Forging a New Path for a Storied Museum Museums

| 29 Dec 2014 | 12:27

The Frick Collection’s current temporary exhibition “Masterpieces from the Scottish National Gallery” has been received favorably by critics, including the New York Times’ Karen Rosenberg, but the East 70th Street museum’s loudest reviews of late are of its proposed addition, not the shows in its galleries.

Following the June announcement of a planned expansion to the landmark museum that includes a new, six-story building, opposition from critics and community groups has swelled. New York Times’ architecture critic Michael Kimmelman denounced the plan in July, as have preservationist groups. Unite to Save the Frick, a coalition opposing the addition, has garnered more than 3,100 signatures to date to an online petition.

This cacophony of opposition hasn’t lessened the resolve of museum director Ian Wardropper, who told this publication in October that he expects approval from the New York City Landmarks Preservation Commission, a requirement for any exterior change to the landmark building in the Upper East Side’s historic district.

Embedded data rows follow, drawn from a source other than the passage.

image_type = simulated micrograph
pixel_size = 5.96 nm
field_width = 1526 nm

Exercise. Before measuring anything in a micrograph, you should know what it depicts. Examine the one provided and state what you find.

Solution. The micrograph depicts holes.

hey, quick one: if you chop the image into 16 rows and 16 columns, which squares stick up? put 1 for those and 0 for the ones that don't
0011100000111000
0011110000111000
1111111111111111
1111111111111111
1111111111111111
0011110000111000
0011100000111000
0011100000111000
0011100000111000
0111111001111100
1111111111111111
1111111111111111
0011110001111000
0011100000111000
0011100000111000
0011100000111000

One of the chief concerns amongst the proposal’s detractors remains the loss of the museum’s viewing garden on East 70th Street, which would serve as the site of the new building. Unite to Save the Frick writes in its petition that “The Frick Collection’s Russell Page Viewing Garden is an important work of art—and an essential component of the museum’s cultural landscape—which must not be destroyed.”

Though architects with Davis Brody Bond, the firm behind the National September 11 Memorial Museum and the Frick Collection’s own portico gallery, are still revising the addition’s design, Wardropper believes the strength of the proposal will impress at the upcoming LPC hearing.

“I’m fully confident that we will get it through—we’ve given a lot of time for this,” Wardropper told Our Town during an October interview. “[LPC] will fully scrutinize this plan, but we feel this is a very good, strong plan, and it’s something that Landmarks will appreciate.”

Wardropper is no stranger to institutional changes, having worked on renovation efforts at the Art Institute of Chicago and the Metropolitan Museum of Art, though he’s never been at the fore of an entire museum’s contested expansion.

Those opposed to the project may have to wait several months to learn if their efforts have been successful. Museum officials are planning for a nine month to one year approval process, beginning with a presentation to Community Board 8, which museum officials don’t expect until at least February, with a formal hearing with LPC coming later in the winter or early spring.

So far, the museum has not revealed a price tag for the addition, though Wardropper expects to announce the anticipated cost once LPC approves the project, and, if all goes as he hopes, construction will begin in 2017. Frick officials expect to remain open throughout the three-year project, with an opening date sometime in 2020.

That is, of course, if the city approves the plan in 2015.